Re: [RFC][PATCH 08/10] sched/fair: Implement delayed dequeue

From: Peter Zijlstra
Date: Fri Apr 26 2024 - 05:34:03 EST


On Thu, Apr 25, 2024 at 01:49:49PM +0200, Peter Zijlstra wrote:
> On Thu, Apr 25, 2024 at 12:42:20PM +0200, Peter Zijlstra wrote:
>
> > > I wonder if the delayed dequeue logic is having an unwanted effect on the calculation of
> > > utilization/load of the runqueue and, as a consequence, we're scheduling things to run on
> > > higher OPP's in the big cores, leading to poor decisions for energy efficiency.
> >
> > Notably util_est_update() gets delayed. Given we don't actually do an
> > enqueue when a delayed task gets woken, it didn't seem to make sense to
> > update that sooner.
>
> The PELT runnable values will be inflated because of delayed dequeue.
> cpu_util() uses those in the @boost case, and as such this can indeed
> affect things.
>
> This can also slightly affect the cgroup case, but since the delay goes
> away as contention goes away, and the cgroup case must already assume
> worst case overlap, this seems limited.
>
> /me goes ponder things moar.

First order approximation of a fix would be something like the totally
untested below I suppose...

---
diff --git a/kernel/sched/fair.c b/kernel/sched/fair.c
index cfd1fd188d29..f3f70b5adca0 100644
--- a/kernel/sched/fair.c
+++ b/kernel/sched/fair.c
@@ -5391,6 +5391,7 @@ dequeue_entity(struct cfs_rq *cfs_rq, struct sched_entity *se, int flags)
if (cfs_rq->next == se)
cfs_rq->next = NULL;
se->sched_delayed = 1;
+ update_load_avg(cfs_rq, se, 0);
return false;
}
}
@@ -6817,6 +6818,7 @@ requeue_delayed_entity(struct sched_entity *se)
}

se->sched_delayed = 0;
+ update_load_avg(qcfs_rq, se, 0);
}

/*
diff --git a/kernel/sched/sched.h b/kernel/sched/sched.h
index d07a3b98f1fb..d16529613123 100644
--- a/kernel/sched/sched.h
+++ b/kernel/sched/sched.h
@@ -810,6 +810,9 @@ static inline void se_update_runnable(struct sched_entity *se)

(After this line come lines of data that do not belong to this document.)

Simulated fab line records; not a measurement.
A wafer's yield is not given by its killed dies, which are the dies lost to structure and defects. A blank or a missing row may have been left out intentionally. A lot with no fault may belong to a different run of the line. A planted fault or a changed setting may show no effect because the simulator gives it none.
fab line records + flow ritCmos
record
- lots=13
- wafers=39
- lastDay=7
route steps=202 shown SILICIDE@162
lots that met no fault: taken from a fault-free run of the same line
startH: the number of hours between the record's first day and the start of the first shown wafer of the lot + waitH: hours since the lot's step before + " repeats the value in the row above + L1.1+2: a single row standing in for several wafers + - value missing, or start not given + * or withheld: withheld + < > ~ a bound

static inline long se_runnable(struct sched_entity *se)
{
+ if (se->sched_delayed)
+ return false;
+
if (entity_is_task(se))
return !!se->on_rq;
else
@@ -823,6 +826,9 @@ static inline void se_update_runnable(struct sched_entity *se) {}

static inline long se_runnable(struct sched_entity *se)
{
+ if (se->sched_delayed)
+ return false;
+
return !!se->on_rq;
}
#endif